Nigel Lawson, who shook up British economy in Thatcher era, dies at 91



Nigel Lawson, who helped oversee Margaret Thatcher’s stormy free-market remake of the British economy as the government’s chief financial official in the 1980s and later waged battles as a conservative stalwart, strongly backing Brexit and dismissing climate change fears as overblown, has died at 91.

The BBC reported the death but did not give details, including the date, location or cause.

A self-described “radical Tory,” Mr. Lawson could be bombastic and intentionally provocative, and he remained in the spotlight long after he resigned from Thatcher’s government in 1989 over a dispute with a fiscal policy rival.

He pushed for Britain’s divorce from the European Union — a break sealed in a 2016 referendum — and often issued pro-Brexit messages from his home in E.U. member France. “I love Europe,” he told the Guardian. “That’s why I live in France.”

On climate change, he didn’t fully deny global warming but insisted that it was not a crisis. He called former vice president Al Gore “just a propagandist” for raising alarms over a warming planet.

Mr. Lawson also had footholds in foodie culture. He was author of a 1996 healthy eating guide, “The Nigel Lawson Diet Book,” on recipes and habits he attributed to his 70-pound weight loss. He was the father of celebrity chef Nigella Lawson, whose personal upheavals sometimes gained more attention than her cooking.

“The fact that when she was young she was known as Nigel Lawson’s daughter, and now I am known as Nigella Lawson’s father, pleases me immensely,” he told the Daily Telegraph in 2009. “That’s how generations should pass.”

During his rise through the British Treasury ranks, Mr. Lawson was one of Thatcher’s ideological allies in her push to ease economic regulations and sell off state-run companies, including huge assets such as British Airways, British Steel and British Telecom. Mr. Lawson reached the top post, chancellor of the exchequer, in 1983 and put the Thatcher vision into full force by slashing taxes and interest rates.
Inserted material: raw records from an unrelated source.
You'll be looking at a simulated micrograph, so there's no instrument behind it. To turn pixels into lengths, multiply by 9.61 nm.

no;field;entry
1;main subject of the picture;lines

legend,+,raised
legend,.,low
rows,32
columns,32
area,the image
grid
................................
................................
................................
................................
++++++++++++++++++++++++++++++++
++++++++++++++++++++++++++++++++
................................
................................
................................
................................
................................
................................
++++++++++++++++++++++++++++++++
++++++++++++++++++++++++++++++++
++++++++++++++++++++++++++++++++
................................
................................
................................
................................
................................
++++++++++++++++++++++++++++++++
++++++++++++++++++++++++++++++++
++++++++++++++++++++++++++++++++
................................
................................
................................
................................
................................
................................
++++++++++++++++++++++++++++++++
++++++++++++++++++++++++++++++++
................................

He also spearheaded the London Stock Exchange’s “Big Bang” in 1986, which lifted many restrictions and threw open the market to electronic trading. It led to a surge in investments and related development, including the landmark Canary Wharf project. Without the move, Mr. Lawson said, London was at risk of becoming a financial “backwater.”

The soaring economy was dubbed the Lawson Boom. He left near its peak. In 1989, he resigned in a surprise rebuke of Thatcher — suggesting they were no longer in “agreement” and accusing her of favoring an economic adviser, Alan Walters. The dispute was attributed to Mr. Lawson’s support for pegging the British pound to the West German mark and a basket of other European currencies.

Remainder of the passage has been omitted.